The electric clock is one of those inventions that we take for granted, but without Alexander Bain's creation you might have overslept this morning.
Bain was a pioneer of timekeeping and telegraphy who became a director of the company which went on to become BT - today his name marks the BT call centre in Thurso where we respond to our customers' needs.
We look at Bell and some of the ingenious Scotttish inventors and inventions who gave us the television, steam engine and more.
Alexander Graham Bell – The telephone
Bell is one of those inventors the United States loves to claim as its own. However, the inventor of the telephone was born in Edinburgh and didn’t move to North America until he was 23. Even then he went to Canada first! However, it wasn’t until he moved to the US that he patented the telephone and made his fortune.
Regardless of which nation gets to claim it, Bell’s patent covered "the method of, and apparatus for, transmitting vocal or other sounds telegraphically ... by causing electrical undulations, similar in form to the vibrations of the air accompanying the said vocal or other sound."
The first words transmitted via ‘acoustic telegraph’ were spoken in November 1876: "Mr. Watson, come here I want to see you," said Bell.
Alexander Bain – The electric clock
Bain received a patent for the first electric clock in 1841. This explained how an electromagnetic current could be used to keep a pendulum moving, rather than traditional weights and strings. He built the first clock of its kind in 1843, but you can probably look around the room you’re in and see one now.
In 1843 Bain also invented the chemical telegraph – which you may know better as a fax machine – which he described as an “invention surpassing all others in the speed of transmitting messages”. It was initially capable of 282 words in 52 seconds, which was a massive upgrade on the Morse machines running on electromagnetic technology.
In 2016 Bain was recognized with an Emmy from the US television industry as founding ‘the concept of scanning for image transmission’.
Bain helped create the Electric Telegraph Company, an early ancestor to BT, and many of his records are held in BT’s Archives.
John Logie Baird – The television
The famed inventor of the television was born in Helensburgh, on the west coast of Scotland, in 1888.
In 1924 he was able to cast a flickering image a few feet across a room, while two years later he gave the world’s first demonstration to 50 scientists. Progress was made exceptionally quickly and, in 1927, he was able to transmit the image over 400 miles between London and Glasgow. A year later the first broadcast was sent from London to New York.
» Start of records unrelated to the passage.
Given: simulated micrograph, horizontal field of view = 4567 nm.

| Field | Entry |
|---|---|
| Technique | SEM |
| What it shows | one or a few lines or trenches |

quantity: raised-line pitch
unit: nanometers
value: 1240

However, Baird’s mechanical system was eclipsed by Marconi-EMI’s electronic system. Although he too was working on the electrical method, the BBC determined Marconi-EMI’s was able to work on more lines.
James Watt – The steam engine
The man born in Greenock, whom the unit of power is named after, would help to drive the industrial revolution both at home and abroad.
Watt devised an improvement for the Newcomen steam engine that would greatly increase its power and efficiency. By using a ‘separate condenser’, Watt’s engine dramatically cut down on steam, which had been lost by the initial method of heating and cooling water.
Later designs included a rotary motor that broadened uses beyond pumping water. Thanks to a partnership with English manufacturer Matthew Boulton, Watt’s invention was commercialized and subsequently helped to change the world in the 19th century.
Sir Robert Watson-Watt – Radar pioneer
The man whose inventiveness helped win the Battle of Britain was actually a descendant of the above! Robert Watson-Watt, from Brechin, devised a system that enabled aircraft to be detected by bouncing radio waves off them.
A 1935 report from Watt and his assistant Arnold Wilkins resulted in the formation of a chain detection system being installed along the south coast in time for the outbreak of war in 1939. The technology that would become known as radar had been kept secret from the Luftwaffe. As a result, the RAF was able to regularly intercept them. He was knighted for his work in 1942.
Charles MacIntosh – Waterproof fabric
The Glasgow-born inventor of the waterproof raincoat that bears his name was celebrated in a Google Doodle on December 29 to commemorate the 250th anniversary of his birth.
In 1824, the Scottish chemist found that naptha – which is a by-product of tar – could be used to dissolve India rubber. The paste that formed could be placed between two pieces of material and prevent the wearer getting wet.
Dunlop Rubber eventually purchased the Macintosh Company in 1925. After narrowly avoiding closure in 1990, it did £7.8 million in sales last year.